The sharp bang momentarily stunned everyone sitting in the portable classroom, the sound slicing through its thin walls and breaking into a discussion of American history.
It was not long after April 20, 1999, when that unknown noise — a car backfiring, a door slamming shut in the spring wind — stoked the fears of every high school student in the trailer. We were more than 1,500 miles from Columbine, Colo., learning history in the shadow of Maryland’s western mountains, but for a second we wondered if our planned fates — of graduation, of college, of parties and girls and boys and dream jobs — were now going to be drastically altered or ended.
Everyone has a story of an event that first brought the world to bear on them, be it John F. Kennedy’s assassination or the Challenger explosion. Luckily, for most of us, we grapple with the larger meaning of tremendous national or international tragedy as secondhand spectators. Our suffering as an audience pales to those directly involved and is a background tapestry to our more personal sorrows.
But they leave a mark. And they shape our understanding — or lack of understanding — of the world. For many of my peers, 9/11 would probably be that ultimate occurrence. For me, however, it was growing up during a spate of school shootings and being in high school contemporaneously with Columbine.
The awful miracle of human beings is their resilience. As time went on from Columbine, I didn’t continue to perk up at each strange schoolroom noise or sit in a constant state of readiness, much like I boarded an airplane only a few weeks after 9/11. Those events showed me there are forces beyond my control that may wish me random harm. By taking that as the lesson, I really had no other choice but to continue living my life focusing on what I could control and not what darkness may be behind each corner.
But in the past week, I have often come back to note that I learned that lesson as a high schooler — not as a child in elementary school. And I wonder how those sorts of conclusions will impact each of the children who survived the massacre at Sandy Hook Elementary. What tools are mentally available to a child who witnesses such unbounded ferocity? Or to the children of the same age around the country?

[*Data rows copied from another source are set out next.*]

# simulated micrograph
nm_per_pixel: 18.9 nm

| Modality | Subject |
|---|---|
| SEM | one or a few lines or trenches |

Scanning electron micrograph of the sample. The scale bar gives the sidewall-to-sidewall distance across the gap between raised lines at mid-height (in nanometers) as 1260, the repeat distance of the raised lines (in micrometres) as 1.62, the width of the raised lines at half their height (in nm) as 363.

I, thankfully, have no direct comparison in my own life. The closest might be a car accident I was in around the same age, a moment of extraordinary mechanical energy where injuries were not life-threatening but my family’s minivan was crushed to the size of a station wagon after being merged into by an RV. To this day, I sometimes flinch — just a little bit — when a truck or other large vehicle pulls alongside my car on the highway. Surely, something as severe as the Sandy Hook shootings will manifest in more than a shrugged off twitch on I-80.
One of my favorite Christmas films is Joyeux Noel, a 2005 movie based on the Christmas Truce of World War I. Although hardly a masterpiece, its power rests in the reminder that even in the worst moments of history, acts of great humanity are possible, however fleeting they may turn out to be. At the end, German soldiers who participated in the spontaneous cessation of violence are shut aboard a train and sent to near certain death on the Eastern Front. As the train pulls away, they hum a melody taught to them by Scottish adversaries, evidence that even if we don’t control our fates, we do control how we react to what molds our lives.
Our souls are the greatest beneficiaries of self-determination because our natural state is fighting against life’s inherent absurdity, that of fighting for control of our destiny when so much of it is outside of our hands.
In writing about the mythical character Sisyphus, Albert Camus says such a condition should not be interpreted as one of futility. Rather, when the rock he is eternally rolling up a hill always falls back to the bottom, Sisyphus chooses each time to go back down and get it — his dignity lies in persevering in the face of the inevitable defeat.
“Each atom of that stone, each mineral flake of that night-filled mountain, in itself forms a world,” Camus says. “The struggle itself toward the heights is enough to fill a man’s heart.”
It is a lesson someone could spend a lifetime coming to grips with. And one of the saddest parts of Sandy Hook’s aftermath is that each child will have so much time to try.